TIDMEET 
 
RNS Number : 7977L 
European Equity Tranche Income Ltd. 
16 January 2009 
 

 
 
 
 
For release on 16 January 2009 
 
 
European Equity Tranche Income Limited ("EETI" or the "Company") 
 
 
Circular re proposed capital restructuring and details of share consolidation 
 
 
 
 
Following the Company's announcement on 12 December 2008 confirming that it had 
entered into a debt purchase agreement and a placing and subscription agreement 
with Scribona Nordic AB, the Board is pleased to announce that a circular (the 
"Circular") has today been sent to shareholders convening an extraordinary 
general meeting for 11 a.m. on Thursday 5 February 2009 to consider and, if 
thought fit, approve the following resolutions: 
 
 
  1.  To approve the issue of 927 million Ordinary Shares at a discount to the 
  prevailing net asset value per share, to de-list from the Channel Islands Stock 
  Exchange to save the costs and expenses in relation to such a listing and to 
  approve a consolidation of Ordinary Shares on the basis of one Consolidated 
  Share for every 100 Ordinary Shares in issue as further described below. 

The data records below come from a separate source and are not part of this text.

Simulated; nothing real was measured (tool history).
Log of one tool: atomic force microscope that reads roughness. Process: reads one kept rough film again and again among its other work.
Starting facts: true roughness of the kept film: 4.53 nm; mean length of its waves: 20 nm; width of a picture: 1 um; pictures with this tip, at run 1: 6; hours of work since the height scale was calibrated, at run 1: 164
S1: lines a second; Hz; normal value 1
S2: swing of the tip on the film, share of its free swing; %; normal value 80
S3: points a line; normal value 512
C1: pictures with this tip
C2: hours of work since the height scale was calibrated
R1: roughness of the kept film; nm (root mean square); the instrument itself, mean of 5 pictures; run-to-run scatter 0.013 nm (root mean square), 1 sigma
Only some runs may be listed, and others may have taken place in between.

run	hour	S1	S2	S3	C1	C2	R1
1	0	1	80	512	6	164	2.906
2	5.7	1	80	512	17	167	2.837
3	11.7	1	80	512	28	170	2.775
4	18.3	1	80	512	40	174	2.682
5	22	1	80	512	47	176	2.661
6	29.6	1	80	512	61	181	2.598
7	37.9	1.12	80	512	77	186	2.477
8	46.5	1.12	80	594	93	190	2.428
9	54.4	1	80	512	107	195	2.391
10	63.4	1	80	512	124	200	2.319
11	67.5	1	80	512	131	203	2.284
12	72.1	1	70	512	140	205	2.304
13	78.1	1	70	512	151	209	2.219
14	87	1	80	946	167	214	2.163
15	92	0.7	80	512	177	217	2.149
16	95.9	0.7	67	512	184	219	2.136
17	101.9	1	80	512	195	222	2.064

  2.  To approve a waiver of Rule 9 of The City Code on Takeovers and Mergers (in 
  order to avoid Scribona Nordic and any parties deemed by the Takeover Panel to 
  be acting in concert with Scribona Nordic being obliged to make a mandatory 
  offer for all of the Company's Shares, which they would otherwise be obliged to 
  do as Scribona Nordic and other members of the Concert Party will acquire over 
  30 per cent. of the voting rights of the Company by way of the implementation of 
  the proposed capital restructuring). 
 
Consolidation 
 
 
In order to enable the Company's Ordinary Shares to trade at a price which the 
Directors believe is more likely to lead to a reduction in the bid offer spread 
and an improvement in liquidity, as part of the proposed capital restructuring, 
the Company also proposes, subject to Shareholder approval at the EGM, to effect 
a share consolidation to reduce the number of Ordinary Shares in issue. It is 
anticipated that the Consolidation will become effective on Monday 16 February 
2009, or such other date as the Board in its absolute discretion may determine. 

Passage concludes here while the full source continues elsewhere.